Us

(2019) *** 1/2 R
116 min. Universal Pictures. Director: Jordan Peele. Cast: Lupita Nyong'o, Winston Duke, Elisabeth Moss, Tim Heidecker.

/content/films/5152/1.jpgIn what will surely be the single most commonly cited moment of Us—Jordan Peele’s follow-up to the smash success Get Out—a dumbfounded American dad demands of psychopathic home invaders, “What are you people?” The answer? “We’re Americans.” It’s a punchline and a promise, of scary but satirical social commentary a la Get Out.

In its bluntness, the line may also be taken by some as an “Emperor’s New Clothes” moment for Peele, since Us isn’t quite built to sustain that kind of thematic weight. In interviews, Peele and others have tried to manage expectations by framing the movie as more of a straight-ahead horror movie than Get Out, which is accurate. But a big part of what makes Peele an ongoingly welcome genre director is his ambition (like, say, George Romero or David Cronenberg) to make a pop horror film that also sparks reflection on our existence and our society.

Even that title, Us, invites a reading as a comment on the U.S., although it primarily marks the film as a nightmare in which doppelgängers claim the real estate of terrified minds. In a dynamic performance already generating Oscar buzz, Lupita Nyong'o stars as Adelaide Wilson, a woman who only very reluctantly accompanies her family on a vacation to Santa Cruz, California. Her apprehension stems from an trauma in her youth, when she unaccountably encountered her own doppelgänger in a hall of mirrors at the Santa Cruz Beach Boardwalk. (This initial 1986-set sequence also allows Peele to geek out on a few ’80s references, including a nod to the Santa Cruz-set The Lost Boys.)

Adelaide’s fears prove founded when she, her husband Gabe (Winston Duke), and their children Zora (Shahadi Wright Joseph) and Jason (Evan Alex) find themselves staring down their evil twins. These are “the Tethered,” a doppelgänger conception so deeply unnerving it could conceivably launch a whole new craze in horror, as Night of the Living Dead ultimately did for zombies. Driven mad by exclusion and isolation, these shadow selves range from enraged to downright feral homicidal mania, and all they want is American life itself. Their deep-red jumpsuits and sandals say doomsday cult, but their shears say murderous home invaders.
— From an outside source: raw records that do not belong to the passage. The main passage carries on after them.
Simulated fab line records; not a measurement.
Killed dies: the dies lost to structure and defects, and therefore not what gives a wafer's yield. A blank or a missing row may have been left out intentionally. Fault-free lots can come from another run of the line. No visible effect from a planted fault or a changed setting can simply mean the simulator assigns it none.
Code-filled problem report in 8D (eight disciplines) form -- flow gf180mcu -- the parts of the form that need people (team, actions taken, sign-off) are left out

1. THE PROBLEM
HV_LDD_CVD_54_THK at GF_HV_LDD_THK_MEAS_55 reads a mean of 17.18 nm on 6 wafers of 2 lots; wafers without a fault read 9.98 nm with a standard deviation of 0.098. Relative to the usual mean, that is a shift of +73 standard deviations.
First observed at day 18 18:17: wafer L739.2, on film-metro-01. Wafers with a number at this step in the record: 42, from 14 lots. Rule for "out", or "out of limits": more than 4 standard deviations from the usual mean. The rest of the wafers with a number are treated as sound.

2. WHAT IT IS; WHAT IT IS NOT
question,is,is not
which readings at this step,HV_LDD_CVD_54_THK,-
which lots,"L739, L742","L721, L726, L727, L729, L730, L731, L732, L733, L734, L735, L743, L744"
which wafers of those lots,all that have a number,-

The latter point explains why Us largely plays as a more stylish, sci-fi-tinged take on The Purge franchise, which inhabits similar thematic ground. Both play upon Americans’ guilt for their largely lucked-into plenty, and anxiety that we’re a class revolt away from having it all violently ripped from us. Capitalism means a dog-eat-dog world: for us to thrive, others must suffer, and but for the sheer randomness of the universe, it could be “us” on the other side of the looking glass.

It’s precisely because Peele is taking on ideas this heady that Us manages to be almost equal parts thrillingly provocative and somehow a bit of a letdown. When Us finally gets semi-literal about what’s going on, the rushed exposition begs more questions than answers, and let’s face it, explanations work against the primal nightmare that makes Us horror to begin with. Peele’s messy stew of allusive ingredients and jokey allusions (shamans and wizards, white rabbits, Beach Boys vs. N.W.A.) can taste overwhelming, but it gives us a helluva lot more to chew on than a Halloween reboot.

Some will find Us’s creepouts and flourishes of psycho-killer insanity a bit self-conscious or overworked, but Nyong'o’s impressive dual performance goes a long way to making the scares work from both sides of the equation: scream queen and relentless monster. When Us reckons with who created that monster, it adds one more twist (of the shears) to Peele’s latest scary-funny-provocative trip into an American twilight zone. If “We’re Americans” leaps out as the obvious takeaway line, it’s the less obvious one that should resonate: when Zora drily complains, “I forgot: nobody cares about the end of the world.”